Piazza will be joined in the Class of 2016 with Ken Griffey Jr., who earned a whopping 99.3 percent of votes. Piazza earned 83 percent. Jeff Bagwell was 15 votes shy of earning induction this year.

The fact that Piazza, who belted more home runs (427) in his career than any other catcher in the history of baseball, had to wait this long to get the call from the Hall is directly tied to the persistent rumors that he may have dabbled in performance-enhancing drugs during his playing days.

With his induction, Piazza will become something of a trail blazer as voters are seemingly softening their stance on alleged and confirmed “steroid guys” like Barry Bonds and Roger Clemens.

Piazza will become just the second player in history to wear a Mets cap on his Hall of Fame plaque. Tom Seaver, a 1992 inductee, also donned the Mets colors in Cooperstown.

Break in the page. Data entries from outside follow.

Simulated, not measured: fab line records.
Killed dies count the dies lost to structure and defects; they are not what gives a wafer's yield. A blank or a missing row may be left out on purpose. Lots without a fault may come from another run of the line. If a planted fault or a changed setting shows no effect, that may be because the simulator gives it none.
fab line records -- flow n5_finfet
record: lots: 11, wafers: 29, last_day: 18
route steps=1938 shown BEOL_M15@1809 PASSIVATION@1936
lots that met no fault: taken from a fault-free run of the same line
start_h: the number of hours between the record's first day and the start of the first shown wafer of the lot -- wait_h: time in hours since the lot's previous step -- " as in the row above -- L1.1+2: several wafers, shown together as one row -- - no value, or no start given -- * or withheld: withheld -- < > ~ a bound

Piazza also played for the Dodgers, Marlins, Padres and A’s but his eight-year stint in New York stands out.

“If the Hall came to me and said, ‘We want you to go in as a Dodger, ‘I’d say, ‘Well, then I’ll go in as nothing,” Piazza said in his 2013 autobiography. “I just wouldn’t feel comfortable with ‘LA’ stamped on my head for all of eternity.”

Piazza is regarded as one of the top offensive catchers of all-time, as he is fourth all-time among catchers in RBI. In 16 MLB seasons, Piazza drove in 1,335 runs and registered 2,127 hits.

Piazza was involved in two of the more memorable plays in MLB history, for entirely different reasons. He hit a go-ahead, eighth inning home run on Sept. 21, 2001 at Shea Stadium – 10 days after the terrorist attacks in Manhattan. It was the first professional sporting event played in the city following the attacks.

In the 2000 World Series, Piazza broke his bat off a pitch thrown by Clemens. The Yankees hurler threw the barrel of the bat directly at Piazza and was seen shouting, “I thought it was the ball.”